Analyzing App Store sales data

I am currently selling two applications on the iTunes App Store. Hiragana and Katakana are educational applications aimed at the novice students of the Japanese language. Hiragana and Katakana are also the names of the two Japanese character alphabets my applications focus on.

Apple provides sales data for applications sold via the App Store, but the data is presented in the most unintuitive way possible, as plain data tables. This makes it extremely hard to get a view of sales performance, so I dropped the data files for my first three weeks of sales into my favorite data analysis application and ended up with the following insights. Click the images for higher resolution.

Sales Growth

Hiragana was first available for download from the App Store on 20th of September, with Katakana following on the 27th. In less than three weeks 266 units have been sold with Hiragana representing the majority of sales. The last week had the highest sales with a combined 126 units, 71 of which were Hiragana and 55 were Katakana.

Biggest Markets

Close to half of the sales were in the US market (122) with Germany, Canada, Japan and Australia being the other regions with more than ten sales each. The long tail of stores selling less than ten units represents 85 sold units, with 11 stores clocking in at one sold unit each. I doubt I'll ever see any profits from those markets as I need to sell approximately 100 units in a store to reach Apples minimum amount of $250 for royalty payout.

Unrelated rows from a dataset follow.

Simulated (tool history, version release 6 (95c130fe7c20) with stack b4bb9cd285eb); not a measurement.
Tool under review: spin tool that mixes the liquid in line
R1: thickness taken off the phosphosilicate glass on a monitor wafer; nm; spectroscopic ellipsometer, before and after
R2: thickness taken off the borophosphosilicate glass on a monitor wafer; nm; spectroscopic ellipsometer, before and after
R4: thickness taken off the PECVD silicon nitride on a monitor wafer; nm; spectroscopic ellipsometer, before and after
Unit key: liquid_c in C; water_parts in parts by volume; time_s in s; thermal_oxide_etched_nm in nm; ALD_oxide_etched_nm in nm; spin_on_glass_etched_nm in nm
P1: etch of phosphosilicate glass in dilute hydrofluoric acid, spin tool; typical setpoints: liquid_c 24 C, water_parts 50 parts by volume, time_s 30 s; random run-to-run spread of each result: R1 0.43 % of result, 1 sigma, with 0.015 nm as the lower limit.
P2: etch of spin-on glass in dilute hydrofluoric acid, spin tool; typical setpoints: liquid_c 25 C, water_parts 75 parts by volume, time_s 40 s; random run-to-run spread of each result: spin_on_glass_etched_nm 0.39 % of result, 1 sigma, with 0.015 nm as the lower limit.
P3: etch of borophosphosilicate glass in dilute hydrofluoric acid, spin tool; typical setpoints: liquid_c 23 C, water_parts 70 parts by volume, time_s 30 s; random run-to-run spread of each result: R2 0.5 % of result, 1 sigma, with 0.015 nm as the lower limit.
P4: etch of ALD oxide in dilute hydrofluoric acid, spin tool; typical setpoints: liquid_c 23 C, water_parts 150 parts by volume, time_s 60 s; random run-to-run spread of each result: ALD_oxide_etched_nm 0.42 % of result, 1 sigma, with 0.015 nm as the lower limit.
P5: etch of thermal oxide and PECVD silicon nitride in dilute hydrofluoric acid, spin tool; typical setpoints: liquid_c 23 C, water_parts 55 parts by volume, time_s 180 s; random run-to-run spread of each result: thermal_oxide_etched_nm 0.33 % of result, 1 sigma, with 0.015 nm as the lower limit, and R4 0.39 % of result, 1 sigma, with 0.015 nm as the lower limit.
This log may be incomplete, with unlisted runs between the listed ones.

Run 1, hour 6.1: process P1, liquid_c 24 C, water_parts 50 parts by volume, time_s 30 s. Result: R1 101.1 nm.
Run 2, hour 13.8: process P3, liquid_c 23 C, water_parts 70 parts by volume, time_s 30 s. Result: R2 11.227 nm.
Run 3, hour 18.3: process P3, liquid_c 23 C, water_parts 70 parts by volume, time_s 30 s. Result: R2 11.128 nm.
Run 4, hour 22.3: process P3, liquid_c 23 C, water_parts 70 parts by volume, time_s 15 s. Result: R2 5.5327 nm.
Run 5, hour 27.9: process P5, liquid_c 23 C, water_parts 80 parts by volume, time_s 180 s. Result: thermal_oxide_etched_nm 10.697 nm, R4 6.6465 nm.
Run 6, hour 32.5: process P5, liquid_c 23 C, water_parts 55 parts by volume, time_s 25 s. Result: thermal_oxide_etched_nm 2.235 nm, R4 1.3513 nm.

The information above is based on the weekly stats reported by Apple. Apple also provide daily statistics, but you have to grab them while they're fresh, only the last 7 days are available. I was out of town for a little over a week and forgot to download a few days worth of data. Going forward I'll try to store every day and return with a more detailed analysis. It should be interesting to se the daily trends. I would expect weekends to lead the sales since that's when people may have the extra time to play around with their iPods and iPhones. We'll see.